Burping from a free yogurt smoothie awarded by Bubba’s Truck Stop for buying 150 gallons of fuel, tractor-trailer driver John Doe was eastbound on a four-lane turnpike near Greensboro, N.C. It was 10 p.m., the sky was heavily overcast, and the turnpike was as dark as the inside of his diesel’s crankcase. In preparation for making a U-turn at the intersection with Grits Road, which was dead ahead, Doe moved into the left lane, actuated his left-side flashers and started to brake.
By the time Doe had stopped at the intersection, the traffic signal in his lane was red. That gave Doe time to extract a celery stalk from his survival rations, adjust the bass on his satellite radio and glance at the adjacent lane via his right-side West Coast and convex mirrors, which at that time revealed nothing.

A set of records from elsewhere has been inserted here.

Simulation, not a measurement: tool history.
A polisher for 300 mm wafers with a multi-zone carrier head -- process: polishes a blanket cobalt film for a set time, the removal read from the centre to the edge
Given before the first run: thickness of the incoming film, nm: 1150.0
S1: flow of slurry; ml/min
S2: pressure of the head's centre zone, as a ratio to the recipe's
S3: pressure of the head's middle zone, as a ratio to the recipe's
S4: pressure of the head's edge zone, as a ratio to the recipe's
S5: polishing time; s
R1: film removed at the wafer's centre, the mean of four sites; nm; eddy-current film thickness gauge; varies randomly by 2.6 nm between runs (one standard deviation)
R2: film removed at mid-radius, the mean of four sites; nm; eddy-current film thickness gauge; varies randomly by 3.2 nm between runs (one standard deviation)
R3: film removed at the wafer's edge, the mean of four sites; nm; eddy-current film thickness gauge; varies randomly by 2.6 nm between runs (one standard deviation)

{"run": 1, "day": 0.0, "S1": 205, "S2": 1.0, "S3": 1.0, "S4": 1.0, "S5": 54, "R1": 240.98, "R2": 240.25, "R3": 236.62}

Seconds later, while the traffic light still was red, Tommy “The Duke” Gripley became weary of staring at the rear of Doe’s trailer and began maneuvering his dark blue 1957 “Heavy Chevy” – 327 with multiple Holley carbs, column-mounted Sun tach and four-on-the-floor Hurst – into the right lane, next to Doe’s saddle tank. When the light turned green, Doe quickly started to turn, his rig extending into the right lane to complete the maneuver when … Sproing! Oh no! His trailer’s ICC bar had encountered the Chevy’s left front fender!
Because Doe contested the preventable-accident warning letter from his safety director, the accident was turned over to the National Safety Council’s Accident Review Committee. NSC upheld the preventable ruling, concluding that – despite Doe’s claim that the Heavy Chevy had materialized from thin air – Doe had not checked his mirrors adequately. Also, attempting a wide U-turn at a dark intersection on a high-speed road wasn’t exactly a safety-award-winning idea, either.